Predictions were then made on the dataset, and the testing, training, and validation were calculated, giving a final testing rate of around 64.5% - better than a random guess which would’ve yielded 33%.

pd$relevant_pred <- predict(model, newx = X, type = "class")
tapply(pd$relevant_pred == pd$relevant,
       pd$train_id, mean)
test: 0.6450079
train: 0.6677614
valid: 0.6280193

N-Gram Testing

To improve the accuracy of the text classifier, I experimented with different n-gram tokenizers, finding that trigrams yielded the best result.

token_list <- tokenize_ngrams(pd$text, n_min = 1, n = 3)
token_df <- term_list_to_df(token_list)
X2 <- term_df_to_matrix(token_df, min_df = 0.01, max_df = 0.90,
                       scale = TRUE)
X <- cbind(X, X2)

y <- pd$relevant
X_train <- X[pd$train_id == "train",]
X_valid <- X[pd$train_id == "valid",]
y_train <- y[pd$train_id == "train"]
y_valid <- y[pd$train_id == "valid"]

The inclusion of this method slightly improved training and validation rates, but not testing.

model <- cv.glmnet(X_train, y_train, nfolds = 6, family = "multinomial")
pd$relevant_pred <- predict(model, newx = X, type = "class")
tapply(pd$relevant_pred == pd$relevant,
       pd$train_id, mean)
test: 0.6450079
train: 0.6940339
valid: 0.6392915

To see if I could get even better results, I also included a character shingle model. My model was now being trained on a dataset comprised of basic test data, data containing trigrams, and data containing character shingles.
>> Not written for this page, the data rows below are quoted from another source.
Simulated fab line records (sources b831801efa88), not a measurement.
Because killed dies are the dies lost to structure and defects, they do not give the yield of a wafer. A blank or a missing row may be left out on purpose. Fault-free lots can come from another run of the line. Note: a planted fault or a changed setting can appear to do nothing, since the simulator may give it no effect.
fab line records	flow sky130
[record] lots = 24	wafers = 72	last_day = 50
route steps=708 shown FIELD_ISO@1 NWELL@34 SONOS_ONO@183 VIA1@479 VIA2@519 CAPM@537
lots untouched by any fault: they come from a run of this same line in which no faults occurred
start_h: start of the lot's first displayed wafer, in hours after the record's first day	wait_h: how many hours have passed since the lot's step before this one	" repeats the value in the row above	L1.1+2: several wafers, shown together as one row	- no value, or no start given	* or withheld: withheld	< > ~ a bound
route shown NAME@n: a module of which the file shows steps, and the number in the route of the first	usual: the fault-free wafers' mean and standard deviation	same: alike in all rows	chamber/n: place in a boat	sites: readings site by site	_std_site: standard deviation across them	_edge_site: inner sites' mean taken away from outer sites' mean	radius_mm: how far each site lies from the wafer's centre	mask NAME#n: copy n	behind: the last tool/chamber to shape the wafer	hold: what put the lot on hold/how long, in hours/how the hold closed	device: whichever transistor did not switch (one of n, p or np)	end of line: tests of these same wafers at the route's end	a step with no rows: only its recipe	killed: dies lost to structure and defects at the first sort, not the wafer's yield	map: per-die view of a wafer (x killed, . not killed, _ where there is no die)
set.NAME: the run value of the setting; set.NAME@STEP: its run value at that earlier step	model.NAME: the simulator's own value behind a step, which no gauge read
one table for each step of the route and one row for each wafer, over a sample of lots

token_list <- tokenize_character_shingles(pd$text, n_min = 1, n = 3)
token_df <- term_list_to_df(token_list)
X3 <- term_df_to_matrix(token_df, min_df = 0.01, max_df = 0.90,
                       scale = TRUE)
X <- cbind(X, X2, X3)
y <- pd$relevant
X_train <- X[pd$train_id == "train",]
X_valid <- X[pd$train_id == "valid",]
y_train <- y[pd$train_id == "train"]
y_valid <- y[pd$train_id == "valid"]

This led to some overfitting, but improved testing, training, and validation rates.

model <- cv.glmnet(X_train, y_train, nfolds = 7, family = "multinomial")
pd$relevant_pred <- predict(model, newx = X, type = "class")
tapply(pd$relevant_pred == pd$relevant,
       pd$train_id, mean)
test: 0.6862124
train: 0.7542419
valid: 0.6682770

Ultimately, this was the best model. A neural network is currently in the making as well.

Thoughts

The objective was accomplished, and text classification models were developed in Python using a Multinomial Naive Bayes classifier and in R using an Elastic Net. Both yield relatively good results and both help with the task of eliminating the need for human evaluation of webcrawler results.

At this point, it’s simply a matter of tweaking our text classifiers and training data until we get a classification rate we are truly happy with and willing to accept as a standard for evaluating the webpages for the Planetary Defense project.

It is definitely worth noting that the Python training data only included relevant and not relevant webpages, while the training data for the R model included relevant, not relevant, and maybe labels. Interestingly enough, the “maybe” label is where there was the most confusion in the model, and this may come down to human error: what my colleague and I thought was “maybe” relevant can be completely different.

Consequently, the data which the model was trained on is at fault here, and better results can be gotten with the elimination of the “maybe” label or a completely new and unbiased set of training data.